Nettie is working her usual computer magic, making all kinds of connections with other states, other jurisdictions and working on getting a multi-state project off the ground. Nettie is doing just fine since the move, but Mars feels at a loose end -- until he comes across the case of Andrea Bergstad, a young girl taken from a convenience store 16 years ago and never found. This resonates for Mars, since his first case involved another young woman clerking at a convenience store, who was killed. He still keeps in touch with that woman's daughter, who witnessed the crime and provided crucial information at the time.

In the process of working this cold case, Mars has to re-examine what has already been done, go back over ground that has been gone over several times already. In some cases, this can cause bad feelings, particularly if the original department has not asked for the Cold Case Unit to come in. Sigvald Sampson is more than happy to give Mars all the help he can. This case has always bothered Sigvald, and he would like to know what happened all those years ago.

ALONE AT NIGHT is a little more thriller/suspense than Erickson's previous Bahr books. The case seems to be connected to a local politician, Alan Campbell. Alan was running for his first political office at the time Andrea Bergstad disappeared. Today, he is a senator with more political clout. There are some coincidences that are difficult to explain; for instance, Campbell's opponent in his first campaign died . . . the same way that a major witness in the Bergstad case died just before she was going to talk to Sigvald. Campbell's luck runs to those kind of coincidences.

There is an interesting discussion in the middle third of the book about the ongoing three hunts for bin Laden -- who is hunting him, why the timing if bin Laden is found will indicate which group found him, and what the political reasons for and consequences of each of the various hunts mean in today's political scene. Very believable in the light of recent events.

Mars' son Chris plays a role in ALONE AT NIGHT, which comes as no surprise to Erickson's readers. While not a pivotal character, he is a delightful child without being too cute for words. Perhaps nicer, more respectful, more mature than most real children his age, but this is fiction, after all.

I can't discuss the end of the book without a major spoiler alert. I will say that I didn't see it coming, and I didn't like it. It makes sense within the context of the reality of the story, it's plausible, it is the way these things happen in the real world . . . but I don't have to like it. I want to know what happens in the next book as a result of this ending.

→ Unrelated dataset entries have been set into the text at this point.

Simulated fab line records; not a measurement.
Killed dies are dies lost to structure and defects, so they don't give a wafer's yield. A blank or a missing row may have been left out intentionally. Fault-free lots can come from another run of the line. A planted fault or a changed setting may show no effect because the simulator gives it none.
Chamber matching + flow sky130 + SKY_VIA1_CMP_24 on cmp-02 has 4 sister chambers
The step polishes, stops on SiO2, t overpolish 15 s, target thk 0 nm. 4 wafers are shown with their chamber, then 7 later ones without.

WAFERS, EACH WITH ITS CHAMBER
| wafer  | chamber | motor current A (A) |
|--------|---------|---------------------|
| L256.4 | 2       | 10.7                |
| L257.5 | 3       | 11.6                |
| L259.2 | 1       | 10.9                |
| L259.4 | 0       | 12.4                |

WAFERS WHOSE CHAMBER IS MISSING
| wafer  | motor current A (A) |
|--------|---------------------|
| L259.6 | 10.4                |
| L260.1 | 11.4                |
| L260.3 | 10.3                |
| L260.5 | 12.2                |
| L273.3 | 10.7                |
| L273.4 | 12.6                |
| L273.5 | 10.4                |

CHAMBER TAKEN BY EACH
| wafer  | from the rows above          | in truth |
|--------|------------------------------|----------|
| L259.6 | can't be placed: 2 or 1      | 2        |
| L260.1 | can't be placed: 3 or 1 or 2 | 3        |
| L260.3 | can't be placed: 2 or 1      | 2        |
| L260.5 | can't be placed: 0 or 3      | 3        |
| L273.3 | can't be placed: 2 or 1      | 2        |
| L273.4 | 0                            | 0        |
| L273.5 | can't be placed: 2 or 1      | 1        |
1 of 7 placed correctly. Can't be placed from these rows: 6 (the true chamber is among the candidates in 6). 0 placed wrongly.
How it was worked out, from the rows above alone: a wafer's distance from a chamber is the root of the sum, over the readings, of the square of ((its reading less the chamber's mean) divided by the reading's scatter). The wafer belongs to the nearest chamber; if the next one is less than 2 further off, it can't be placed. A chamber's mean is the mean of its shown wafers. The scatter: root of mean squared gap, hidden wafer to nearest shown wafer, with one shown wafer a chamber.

I've read Erickson's other works (THIRD PERSON SINGULAR, THE DEAD SURVIVORS, and THE LAST WITNESS), and recommend all of them, as well as ALONE AT NIGHT. While it isn't necessary to read them in order, there is a certain rhythm that is best maintained by that order.

Each book has its own tone, its own aura, and ALONE AT NIGHT is darker than Erickson's first two, although not nearly as twisted as THE LAST WITNESS. Erickson is a writer whose talents get more impressive with each read. I eagerly await the next Mars Bahr book.